The Israeli government says that very soon, it will begin indefinitely to imprison asylum seekers who refuse deportation. This will be particularly hard for Africans facing an uncertain future who believe that getting to the Middle East will set them on their way to Europe.
Take the case of Adam Noah. After escaping torture in Sudan, after walking 11 hours through the Egyptian desert, and after handing almost all his money to men with guns who blocked his way, Adam slipped through an opening in a border fence and lied down on the sand. The respite did not last long.
The 24-year-old told every Israeli official he met – first soldiers, then officials at a detention centre – that he was seeking safe haven. It did not go down well, as Adam recounts calmly from his Tel Aviv kitchen table. “I told them, ‘I’m a refugee’. They said, ‘we don’t have a place for refugees here’.” “I asked for the UN… They said, ‘here in Israel we don’t have the UN’. I said, ‘so let me go back’. They said, ‘no’.”
Adam did not know that he had gotten into troubled waters. Four years later, he would be labelled an infiltrator and that, as an unmarried, childless male with no official refugee status, he would be high on the list for deportation.
Adam, who told newsmen that he was tortured in prison in Sudan for refusing to fight in the military, has fallen foul of a new Israeli government plan to rid the country of the 38,000 African asylum seekers inside its borders.
The government of Israel says the country has been overrun by “illegal infiltrators” who, it maintains, are largely responsible for driving up poverty and crime in working class southern parts of the city.

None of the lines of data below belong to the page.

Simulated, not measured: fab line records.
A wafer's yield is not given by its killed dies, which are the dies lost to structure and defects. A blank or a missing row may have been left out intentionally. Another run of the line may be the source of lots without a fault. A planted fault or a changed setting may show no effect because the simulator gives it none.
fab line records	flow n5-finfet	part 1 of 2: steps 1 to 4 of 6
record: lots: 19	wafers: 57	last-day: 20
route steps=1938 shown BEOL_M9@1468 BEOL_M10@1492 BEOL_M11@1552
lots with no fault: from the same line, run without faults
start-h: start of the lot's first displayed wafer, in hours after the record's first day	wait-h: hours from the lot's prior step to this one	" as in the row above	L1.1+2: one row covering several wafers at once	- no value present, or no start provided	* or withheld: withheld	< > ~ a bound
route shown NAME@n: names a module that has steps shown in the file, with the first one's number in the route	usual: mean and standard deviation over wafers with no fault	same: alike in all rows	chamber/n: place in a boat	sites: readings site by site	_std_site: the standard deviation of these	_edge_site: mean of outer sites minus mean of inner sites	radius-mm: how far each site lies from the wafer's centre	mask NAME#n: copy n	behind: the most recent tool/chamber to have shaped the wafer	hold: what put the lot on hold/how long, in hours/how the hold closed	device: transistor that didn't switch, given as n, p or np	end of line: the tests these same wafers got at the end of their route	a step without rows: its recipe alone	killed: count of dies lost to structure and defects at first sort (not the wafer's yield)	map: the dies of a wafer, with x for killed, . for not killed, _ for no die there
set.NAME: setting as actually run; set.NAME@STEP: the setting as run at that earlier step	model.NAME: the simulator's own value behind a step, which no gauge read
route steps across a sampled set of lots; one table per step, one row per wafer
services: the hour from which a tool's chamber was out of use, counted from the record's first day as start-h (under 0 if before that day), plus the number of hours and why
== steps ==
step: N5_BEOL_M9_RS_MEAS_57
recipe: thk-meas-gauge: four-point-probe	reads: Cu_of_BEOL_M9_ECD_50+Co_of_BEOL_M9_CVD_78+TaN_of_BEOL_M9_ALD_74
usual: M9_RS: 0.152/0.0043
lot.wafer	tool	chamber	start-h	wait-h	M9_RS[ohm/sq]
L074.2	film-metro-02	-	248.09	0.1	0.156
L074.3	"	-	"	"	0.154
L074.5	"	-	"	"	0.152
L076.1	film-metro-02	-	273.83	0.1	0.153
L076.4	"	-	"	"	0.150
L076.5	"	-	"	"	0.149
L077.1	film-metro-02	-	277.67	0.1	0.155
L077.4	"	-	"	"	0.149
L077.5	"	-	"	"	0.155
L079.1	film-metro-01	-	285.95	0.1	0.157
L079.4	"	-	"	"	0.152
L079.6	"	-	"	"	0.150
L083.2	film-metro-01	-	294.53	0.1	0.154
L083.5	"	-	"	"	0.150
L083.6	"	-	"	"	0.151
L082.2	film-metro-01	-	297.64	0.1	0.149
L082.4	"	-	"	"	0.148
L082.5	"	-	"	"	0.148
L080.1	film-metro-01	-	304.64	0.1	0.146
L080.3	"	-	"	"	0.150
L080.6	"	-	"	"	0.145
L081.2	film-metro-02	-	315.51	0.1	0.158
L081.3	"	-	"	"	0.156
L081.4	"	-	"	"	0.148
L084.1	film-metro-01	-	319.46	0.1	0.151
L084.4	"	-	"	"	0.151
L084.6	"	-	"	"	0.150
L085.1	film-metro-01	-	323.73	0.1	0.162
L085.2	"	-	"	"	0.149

It says that from the first of April this year, it will give asylum seekers – more than 90 percent are from Sudan and Eritrea – the choice between prison and “voluntary” deportation. Those who agree to leave will be given $3,500 each and deported to Rwanda or Uganda, although both governments have denied signing any agreements with Israel.
It was around the middle of Year 2000 that Israel caught the fancy of asylum seekers from Africa. Between then and 2014, when the country fortified its border with Egypt, Israel’s policy towards new arrivals has continued to change without adequate notice to the refugees.